Under the doctrine of foreign equivalents, foreign words from common, modern languages are translated into English to determine whether they are confusingly similar to English word marks. The Board found, based on U.S. Census data, that Chinese qualifies as a common, modern language. Among foreign languages, it is the second most common primary language in U.S. homes, after Spanish.
The doctrine of equivalents is not an absolute rule, but merely a guideline, and it is applied “only when it is likely that the ordinary purchaser would ‘stop and translate’ [the word] into its English equivalent.” Here, because the English translation is “unambiguously literal and direct,” the Board found it appropriate to apply the doctrine. There was no evidence that the relevant consumer would not stop and translate the mark.

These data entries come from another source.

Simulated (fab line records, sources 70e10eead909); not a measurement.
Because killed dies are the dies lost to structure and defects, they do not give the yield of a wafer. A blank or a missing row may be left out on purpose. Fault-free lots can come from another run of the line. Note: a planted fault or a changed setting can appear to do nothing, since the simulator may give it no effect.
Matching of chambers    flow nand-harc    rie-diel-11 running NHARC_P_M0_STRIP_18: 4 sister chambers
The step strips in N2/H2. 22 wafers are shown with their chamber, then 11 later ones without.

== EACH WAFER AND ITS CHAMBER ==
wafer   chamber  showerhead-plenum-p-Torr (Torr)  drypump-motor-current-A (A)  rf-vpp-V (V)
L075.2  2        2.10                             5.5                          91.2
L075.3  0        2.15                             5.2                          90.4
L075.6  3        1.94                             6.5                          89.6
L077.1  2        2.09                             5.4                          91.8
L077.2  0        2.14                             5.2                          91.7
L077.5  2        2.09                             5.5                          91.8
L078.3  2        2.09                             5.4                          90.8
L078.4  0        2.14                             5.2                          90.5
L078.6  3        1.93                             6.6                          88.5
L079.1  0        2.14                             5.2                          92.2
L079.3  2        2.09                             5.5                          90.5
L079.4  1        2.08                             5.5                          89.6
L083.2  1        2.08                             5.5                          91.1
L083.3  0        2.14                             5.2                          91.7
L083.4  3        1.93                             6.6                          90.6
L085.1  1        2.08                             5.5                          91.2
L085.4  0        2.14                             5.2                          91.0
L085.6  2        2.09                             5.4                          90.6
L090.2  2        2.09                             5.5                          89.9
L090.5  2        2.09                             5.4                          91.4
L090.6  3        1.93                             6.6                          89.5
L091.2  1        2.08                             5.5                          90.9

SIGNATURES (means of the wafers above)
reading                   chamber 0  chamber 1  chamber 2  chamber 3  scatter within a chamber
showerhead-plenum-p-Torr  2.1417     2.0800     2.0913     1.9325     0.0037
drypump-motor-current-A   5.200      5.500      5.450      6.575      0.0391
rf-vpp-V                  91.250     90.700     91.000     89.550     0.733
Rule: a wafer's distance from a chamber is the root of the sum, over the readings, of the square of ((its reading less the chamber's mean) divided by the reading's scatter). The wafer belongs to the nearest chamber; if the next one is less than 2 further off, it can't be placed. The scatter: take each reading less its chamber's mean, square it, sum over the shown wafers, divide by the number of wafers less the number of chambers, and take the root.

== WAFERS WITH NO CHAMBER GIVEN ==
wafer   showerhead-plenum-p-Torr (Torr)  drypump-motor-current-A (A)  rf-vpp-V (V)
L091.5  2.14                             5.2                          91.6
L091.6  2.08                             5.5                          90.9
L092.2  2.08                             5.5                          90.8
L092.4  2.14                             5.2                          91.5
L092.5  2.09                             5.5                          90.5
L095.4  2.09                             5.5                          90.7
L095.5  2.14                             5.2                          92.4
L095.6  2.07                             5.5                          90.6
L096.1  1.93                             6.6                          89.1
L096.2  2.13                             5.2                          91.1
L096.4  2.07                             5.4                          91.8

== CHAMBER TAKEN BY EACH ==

Applying the doctrine of equivalents, the Board found that SEAHORSE is the dominant element of applicant’s marks. Applicant argued that “the visual and phonetic differences arising from the appearance of its marks in Chinese characters and the transliterated pronunciation change the commercial impression and outweigh the similarity in meaning.” The Board noted, however, that “this argument could be made in any foreign equivalents case, almost all of which by definition involve comparing marks in different languages that typically look and sound different.”
The Board concluded that the differences in sound and appearance are outweighed by the significant similarity in connotation and commercial impression.
As to the services, third-party registration and use evidence established that “restaurant services,” on the one hand, and “bar and lounge services,” on the other hand, are related.
The Board therefore found confusion likely and it affirmed the refusal.